The High Altitude Research Laboratory (HARL) was setup at Gulmarg in 1964-65 at the initiative of Dr. H. J. Bhabha to pursue Cosmic-Ray research. First generation gamma-ray telescope was installed at the same site to study cosmic gamma-ray sources at photon energies beyond 1 TeV. Nuclear Research Laboratory (NRL) Srinagar was established in 1974-75 to take up nuclear science and technology related programmes tuned to the local needs of the region. The Lead-Free Gulmarg Neutron Monitor (LFGNM) provides continuous ground level intensity measurements of atmospheric secondary MeV neutrons produced in interactions of primary cosmic rays with the Earth\'s constituent atmosphere.


The MACE is a 21m diameter gamma-ray telescope recently installed at Hanle in Ladakh at an altitude of 4270m above sea level, highest for any ground-based telescope. The reflecting surface has a focal length of 25 m. The novel feature of the telescope is the integrated imaging camera with 1088 photomultiplier-based pixels and diamond turned metallic mirrors developed first time in the country. The overall weight of the telescope is ~ 170 tonnes. The MACE telescope is among a very few current generation state of the art ground-based gamma-ray instruments world wide. The main mandate of the MACE telescope is to enable the researchers to explore the high energy gamma-ray Universe.

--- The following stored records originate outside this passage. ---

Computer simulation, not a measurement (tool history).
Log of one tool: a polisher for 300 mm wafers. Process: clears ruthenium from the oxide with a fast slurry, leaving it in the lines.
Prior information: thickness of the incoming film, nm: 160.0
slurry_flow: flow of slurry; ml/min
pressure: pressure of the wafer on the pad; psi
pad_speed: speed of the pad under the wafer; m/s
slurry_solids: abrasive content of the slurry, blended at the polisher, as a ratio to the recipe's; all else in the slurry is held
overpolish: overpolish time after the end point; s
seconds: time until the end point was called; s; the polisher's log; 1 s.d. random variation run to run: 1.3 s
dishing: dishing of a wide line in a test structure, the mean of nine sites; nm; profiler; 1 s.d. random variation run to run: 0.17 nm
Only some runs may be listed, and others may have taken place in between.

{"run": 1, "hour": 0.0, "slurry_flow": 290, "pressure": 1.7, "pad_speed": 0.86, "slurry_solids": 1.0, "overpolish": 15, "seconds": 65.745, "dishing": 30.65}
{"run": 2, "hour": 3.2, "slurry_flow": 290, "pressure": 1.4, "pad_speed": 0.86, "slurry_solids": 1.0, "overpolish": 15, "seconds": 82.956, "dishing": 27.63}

The TACTIC gamma-ray telescope is operational at Mt. Abu for the last several years to study TeV gamma-ray emission from astrophysical sources. The telescope uses a tessellated light collector of ~ 4 meter diameter and a 349-pixel imaging camera, with a uniform pixel resolution of ~0.3 degree and an ~ 6 degree X 6 degree field-of-view, to take a fast snapshot of the atmospheric Cherenkov events. It has capability of deriving energy spectra of TeV gamma-ray sources in the energy range 0.85-20 TeV. The telescope can detect gamma-ray signal from Crab Nebula at 5 sigma significance level in ~ 12 hours. It has detected strong gamma-ray signals from different sources since its first light.

Technologies Developed

(30-11-2020) Development of Compound Parabolic Concentrators

About 3000 light concentrators of parabolic shape were developed for MACE camera to enhance the collection efficiency and reduce the stray light falling on the camera.

(30-11-2020) Development of high speed data acquisition system

1 kHz high speed data acquisition system for MACE telescope has been developed.

(30-11-2020) Development of diamond turned metallic mirrors

About 1500 metallic mirrors of size ~ 0.5 m x 0.5 m each have been developed with few nano-meter surface accuracy using diamond turning technique.